Welcome! Welcome!!
























It's almost meteorlogical spring.


Spring!! What a fabulous word!

I was out snooping around the yard the other morning before work "cuddling the flowers", as my husband says. I think he means coddling, but I digress. Seeing the plants peeking out of the earth I thought to myself about the start of growing season. I was going to name this blog Growing Season but it seems that title might already be taken. So it dawned on me, Growing Susan sounds very similar. And my given name is Susan and this all sounds just too clever and witty and how could I not call this Growin' Susan?? OK. So I guess you had to be there. Sometimes when my genius strikes it doesn't translate so well :) but that's OK. I'm on board with it! So, let the ride begin and I will endeavor to chronicle my growing season and in the process grow a bit myself. Grow, Susie, grow!! Hmmm maybe, "You Grow Girl!" ? Nah.















Saturday, March 19, 2011

Spring has sprung!

YAY!  Temps yesterday flirted with the seventy degree mark. It was overcast most of the day. Very pleasant for working in the yard.  I cleaned up the flowerbed around the mail box.  Got all of the winter debris cleaned out and side dressed it with leaf mulch.  The leaf mulch will enrich the soil, keep the soil somewhat insulated on any chilly nights and gives the bed a little more finished look. 

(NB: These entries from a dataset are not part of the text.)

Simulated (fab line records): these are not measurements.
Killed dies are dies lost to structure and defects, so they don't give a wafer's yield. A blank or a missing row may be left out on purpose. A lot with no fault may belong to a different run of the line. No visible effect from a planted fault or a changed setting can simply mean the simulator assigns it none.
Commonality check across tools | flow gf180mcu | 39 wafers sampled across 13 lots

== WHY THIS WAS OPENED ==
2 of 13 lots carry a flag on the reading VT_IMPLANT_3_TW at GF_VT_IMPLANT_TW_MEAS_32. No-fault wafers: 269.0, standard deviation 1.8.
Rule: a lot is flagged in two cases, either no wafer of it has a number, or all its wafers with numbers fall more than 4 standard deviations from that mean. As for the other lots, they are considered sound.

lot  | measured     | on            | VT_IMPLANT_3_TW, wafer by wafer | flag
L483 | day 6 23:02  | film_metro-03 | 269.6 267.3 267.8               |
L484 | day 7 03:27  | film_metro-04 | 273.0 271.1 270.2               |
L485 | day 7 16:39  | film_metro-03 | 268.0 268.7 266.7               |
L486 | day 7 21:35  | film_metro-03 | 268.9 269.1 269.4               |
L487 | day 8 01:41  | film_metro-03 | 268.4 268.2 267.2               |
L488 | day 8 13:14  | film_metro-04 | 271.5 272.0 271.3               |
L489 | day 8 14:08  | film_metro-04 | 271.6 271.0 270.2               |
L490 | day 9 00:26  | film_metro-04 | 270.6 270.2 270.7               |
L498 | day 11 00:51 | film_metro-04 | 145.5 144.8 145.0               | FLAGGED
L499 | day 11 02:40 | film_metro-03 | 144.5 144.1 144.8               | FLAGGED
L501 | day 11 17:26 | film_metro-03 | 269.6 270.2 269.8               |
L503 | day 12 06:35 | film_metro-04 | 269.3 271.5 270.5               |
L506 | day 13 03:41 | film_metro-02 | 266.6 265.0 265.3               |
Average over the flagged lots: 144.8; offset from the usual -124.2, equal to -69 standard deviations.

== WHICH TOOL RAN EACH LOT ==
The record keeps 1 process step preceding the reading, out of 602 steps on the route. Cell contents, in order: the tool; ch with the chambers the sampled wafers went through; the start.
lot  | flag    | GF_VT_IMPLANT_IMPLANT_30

The Ditch Lilies are magnificent. I am so looking forward to their blooms.  I only wish that they had a longer bloom time.  I have a cultivated Daylily that looks to be be doing well, also.  I use the term "cultivated" to differentiate between a wild plant, like my Ditch Lilies, and one that was bred by a grower and purchased at a nursery.  Granny always broke things down that way so this is how I reason it in my mind.  Anyway, the cultivated Lily is a real pretty apricot color.  It's not been very hearty the past couple of years.  I was surprised to see it starting off so well.  I hope it will continue growing at this rate.
My Stella D'oro lily has come back, too  :)  Last season was my first try at growing those. I have it in a pot right now but will most lilely transplant it out by the mailbox.  Unless!  I can find a cobalt blue planter.  I would like to do some Stellas in a planter that color.  I have learned through some online searches that I would prefer the Happy Returns lily.  Happy Returns is a pure lemon yellow.  Stella is the color of cheddar cheese.  Not everyone is a fan of Stellas because they feel they are overplanted.  I learned online recently that some people refer to them as Gas Station Lilies because landscapers use them in that setting so often.  I know our city has used them extensively in landscaping a median strip.  I'm a little put off at the tin soldier grid planting but it is otherwise pleasing ro the eye.  Sure beats the usual overgrown strip of grass median . Ah well, to each his own.  That is the wonderful part of gardening: no one can patently tell you that you are doing it wrong.  If you like grid plantings and alot of manicuring, go for it.  If one plant especially appeals to you, plant it with abandon.  Do what makes you happy.

I have to say I was very happy out there yesterday!  The crows were holding a convention.  They kept calling to one another.  One was very near me and another was far off.  After a period of calling they took a road trip ( tree trip? ) and I could hear both of them in the distance chattering.  Suddenly, I noticed a chorus of crow calls.. I looked up and the sky was full of them! They were circling like vultures, soaring way up high, and calling to one another.  They would leave for a bit and return to circle and caw.  I sometimes wonder what the birds are up to.  I know all the cawing and circling was serving a purpose, I just don't know what that purpose was.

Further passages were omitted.